I've talked earlier about integral and differential ethics, in the context of population ethics. The idea is that the argument for the repugnant conclusion (and its associate, the very repugnant conclusion) is dependent on a series of trillions of steps, each of which are intuitively acceptable (adding happy people, making happiness more equal), but reaching a conclusion that is intuitively bad - namely, that we can improve the world by creating trillions of people in torturous and unremitting agony, as long as balance it out by creating enough happy people as well.
Differential reasoning accepts each step, and concludes that the repugnant conclusions are actually acceptable, because each step is sound. Integral reasoning accepts that the repugnant conclusion is repugnant, and concludes that some step along the way must therefore be rejected.
Notice that key word, "therefore". Some intermediate step is rejected, but not for intrinsic reasons, but purely because of the consequence. There is nothing special about the step that is rejected, it's just a relatively arbitrary barrier to stop the process (compare with the paradox of the heap).
Indeed, things can go awry when people attempt to fix the repugnant conclusion (a conclusion they rejected through integral reasoning) using differential methods. Things like the "person-affecting view" have their own ridiculousness and paradoxes (it's ok to bring a baby into the world if it will have a miserable life; we don't need to care about future generations if we randomise conceptions, etc...) and I would posit that it's because they are trying to fix global/integral issues using local/differential tools.
The relevance of this? It seems that integral tools might be better suited to deal with the bad convergence of AI problem. We could set up plausibly intuitive differential criteria (such as self-consistency), but institute overriding integral criteria that can override these if they go too far. I think there may be some interesting ideas in that area, potentially. The cost is that integral ideas are generally seen as less elegant, or harder to justify.
I suspect much of the problem is that humans aren't very good at consistency nor calculation. Scope insensitivity (and other errors) cause us to accept steps that lead to incorrect results once aggregated. If you can actually define your units and measurements, I strongly expect that the sum of the steps will equal the conclusion, and you will be able to identify the steps which are unacceptible (or accept the conclusion).
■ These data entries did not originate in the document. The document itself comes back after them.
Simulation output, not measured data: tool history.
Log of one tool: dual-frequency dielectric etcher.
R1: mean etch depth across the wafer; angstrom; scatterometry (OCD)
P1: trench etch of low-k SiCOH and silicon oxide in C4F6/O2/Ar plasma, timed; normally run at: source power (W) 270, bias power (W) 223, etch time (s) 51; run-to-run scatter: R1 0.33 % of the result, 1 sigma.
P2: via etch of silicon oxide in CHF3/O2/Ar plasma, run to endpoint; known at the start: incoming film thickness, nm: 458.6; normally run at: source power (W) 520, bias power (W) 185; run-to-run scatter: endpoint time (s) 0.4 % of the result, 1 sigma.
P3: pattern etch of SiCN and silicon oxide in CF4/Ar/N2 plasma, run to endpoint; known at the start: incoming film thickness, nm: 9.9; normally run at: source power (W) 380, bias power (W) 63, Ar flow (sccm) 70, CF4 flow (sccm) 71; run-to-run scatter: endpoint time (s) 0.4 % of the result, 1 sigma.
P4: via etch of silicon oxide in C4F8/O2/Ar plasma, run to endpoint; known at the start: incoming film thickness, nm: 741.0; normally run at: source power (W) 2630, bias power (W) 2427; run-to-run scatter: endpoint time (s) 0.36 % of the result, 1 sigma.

I'd advise against the motivated reasoning that "if you don't like the conclusion, you have to find a step to reject", but rather the "I notice I'm confused that I have different evaluations of the steps and the aggregate, so I've probably miscalculated."
And if this is the case (the mismatch is caused by compounded rounding errors rather than a fundamental disconnect), then it seems unlikely to be a useful solution to AI problems. Unless we fix the problems in our calculation, not just use the method we've proven doesn't work.
But then you have to choose either to correct the steps to get in line with the aggregate (integral reasoning), or the aggregate to get in line with the steps (differential reasoning).